5/18/05



And The Slow Days Do Nothing To Erase The Constant Changes In Your Face...

and he asked himself
quietly
and politely

to
Stop for a second.

what
what's wrong?
don't bother me
I'm busy
y' see?


No. I don't see.
I see what you don't - and more.
This is the reason of my being. I am the outerworldy essence that exists within you. The outsides of your insides that we all hope that you may, one day, spread to others in your outside world.


I'm not really getting what you're saying, man. You seem like a nice guy and all - but...I'm, kinda like, really doin' a lot of things right now, y' know? Maybe I'll have some time later or sumthin'...

No. You won't. I know this, have seen it...lived it. That is why I speak to you now. I see you. Know you. Am you. I am THE OLDER you. The FUTURE YOU.

......really? Wow. Cool. Huh. Ummm...so, are you, like - rich yet?

(sigh).........




5/17/05



Racecar Backwards...

Just caught myself not knowing what to say on the phone because I was so distracted with something stupid on the computer and just got home from work early and called somebody but couldn't remember who the hell I called so the recording was blank until I said...uuuhhhhh I don't know who this is - but this is Kevynn and...I know I was calling to play poker, so I hope this is somebody that likes to play. Bye.






Things I Hate To Do...

Why does it seem that I know everybody else a lot better than they know me?




5/16/05



Nothing Compares...To You...



Sometimes, I wanna shave my head. It only happens when I'm drunk. I don't know why. Maybe I look at myself in the mirror and feel ashamed. Maybe the monastic and shamefully anti-bacchanal part of me rears its ugly pun-intended head. Or maybe it's because that my friend Tony has a pair of clippers always lying about in his bathroom and every single time that I'm at Tony's - I'm totally wasted.




5/13/05



Mommy And Daddy...Thanks, Raymi...

That's the second cool band that I've found on her website.

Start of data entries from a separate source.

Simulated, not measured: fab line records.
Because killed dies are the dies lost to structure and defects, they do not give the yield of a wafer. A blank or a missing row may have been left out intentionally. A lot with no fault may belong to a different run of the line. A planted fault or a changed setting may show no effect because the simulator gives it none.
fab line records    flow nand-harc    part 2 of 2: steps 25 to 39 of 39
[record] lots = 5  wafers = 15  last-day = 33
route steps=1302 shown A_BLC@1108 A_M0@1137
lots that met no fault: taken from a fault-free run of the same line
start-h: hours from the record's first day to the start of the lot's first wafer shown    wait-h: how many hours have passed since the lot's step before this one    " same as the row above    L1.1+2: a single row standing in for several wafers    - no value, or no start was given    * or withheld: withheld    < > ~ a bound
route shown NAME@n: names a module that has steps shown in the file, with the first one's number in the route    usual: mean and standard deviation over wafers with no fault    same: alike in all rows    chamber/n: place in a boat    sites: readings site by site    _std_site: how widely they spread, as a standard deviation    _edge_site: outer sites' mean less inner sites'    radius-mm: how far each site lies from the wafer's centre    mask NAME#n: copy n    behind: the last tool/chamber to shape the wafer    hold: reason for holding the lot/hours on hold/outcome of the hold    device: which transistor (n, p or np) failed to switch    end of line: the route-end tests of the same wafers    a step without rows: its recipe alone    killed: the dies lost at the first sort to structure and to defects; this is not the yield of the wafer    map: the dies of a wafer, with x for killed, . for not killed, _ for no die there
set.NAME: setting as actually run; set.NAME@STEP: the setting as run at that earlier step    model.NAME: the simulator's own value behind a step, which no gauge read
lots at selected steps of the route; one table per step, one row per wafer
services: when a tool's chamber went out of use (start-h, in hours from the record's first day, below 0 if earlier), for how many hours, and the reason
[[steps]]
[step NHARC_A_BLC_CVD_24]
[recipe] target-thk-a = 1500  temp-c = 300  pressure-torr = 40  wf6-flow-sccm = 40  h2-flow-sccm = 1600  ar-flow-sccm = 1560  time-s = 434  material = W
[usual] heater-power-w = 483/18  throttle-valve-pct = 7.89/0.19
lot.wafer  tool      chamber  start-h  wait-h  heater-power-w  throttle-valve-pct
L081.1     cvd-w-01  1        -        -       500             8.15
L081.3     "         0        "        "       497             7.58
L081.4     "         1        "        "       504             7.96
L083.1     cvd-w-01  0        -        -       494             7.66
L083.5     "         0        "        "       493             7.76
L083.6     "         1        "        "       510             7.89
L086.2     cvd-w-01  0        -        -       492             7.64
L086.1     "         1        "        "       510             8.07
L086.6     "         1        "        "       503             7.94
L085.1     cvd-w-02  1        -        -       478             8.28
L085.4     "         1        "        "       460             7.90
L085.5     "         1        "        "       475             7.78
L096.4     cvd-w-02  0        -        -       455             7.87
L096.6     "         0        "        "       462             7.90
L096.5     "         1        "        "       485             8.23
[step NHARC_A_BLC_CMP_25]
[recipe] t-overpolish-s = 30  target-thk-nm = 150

Sometimes you discover the best things when everybody else is sleeping.

Axe-murderers, Owls and The Chupacabra know what's up.

It can make one feel old against the squinting glare of the alarm-clocked LED display when you realize that sporadic moments of creative discovery, loud music and writing madness happen when the next work day looms overhead like Pennywise's true galactic form. Stupid spider.

If that didn't make sense, I'll make it so.

I miss writing on paper.

Enough with missing shit and on to dissing shit.

Enough with submissing and on to the next mission.






And They Should...

carry our bodies down by the river after we die. There, they will bathe us, wrap us in fine silk and then let the slow currents whisk us away. They'll watch until we're out of sight - we might get snagged by a jutting rock or a stray bush branch - then, they'll wade into the cold water and free us from the tangles. They'll hope for unimpeded progress down the river...either that, or a peaceful descent down to the river bottom.

Either way...out of sight, out of mind, out of their hands - into someone else's.

Straight down the middle.

Or a slow descent to the bottom.

Either way is fine.

Godspeed.




5/12/05



Knights Of The Old Republic...

I type this without my glasses. Without SPECTACLES, which is the Greek god of sight. Without TESTICLES, which is the Greek god of fertility. I am performing The Seven Labors Of Kevycles. But I keep on getting distracted. This is getting easier to do now. Too easy.

Everything is easier to not do now. Should I start worrying?

Even italicizing that one word took effort.

Typing italicizing made me feel triumphant.

Even typing makes me feel triumphant.




5/09/05



I Am Walter Mitty's Lack Of Realism...

Pretty much every Chrsitmas, I would at least, get a couple of records from my dad. The Adventures Of The Lone Ranger, Robin Hood, Disney's Haunted Mansion, Grimms Fairy Tales, Etc.

Mt favorite though, was a record completely narrated by Danny Kaye. He did all of the character voices for storied like The Something Something Musicians Of Bremen, some skit about peas in a kettle, and something about...oh wait-yeah, he did Rumplestilskin too. Tons of stuff, and he was funny. It had sound effects and the whole deal. This is the type of stuff that I would listen too. Swiss Family Robinson, songs, limericks, blah blah.

I would sit in the dark sometimes and just imagine everything that was going on. I would sing. What else was there to do im my room besides listen to crap on the record player and to play with all of my Star Wars Figures.

I think that my father's record gifts made a huge impact on my life. I can think of nothing better for a kid. Sitting and imagining pictures and settings in your head because you want to. I got outside a lot though, so don't be a buttmunch. I had a surprisingly active lifestyle considering how crappy my parent were.

But I DID have a lot of wonderful books, records and cartoons at my disposal when nobody else would pay attention to me. There's no point to this. I was thinking about a title while driving home after bartending tonight. A girl from Days Of Out Lives, one of the guys from The Wonder Years - one of Kevin Arnold's friends shot the shit with me for a while, and my friend who's related to Johnny Carson came in. Different night tonight. But, anyway - as I was driving home from work and then from buying beer that I will probably only drink two of - I started thinking about Walter Mitty and Danny Kaye.

And noe I'm thinking about more beer, a snack and popping in some good background noise while I sleep the sleep of the just.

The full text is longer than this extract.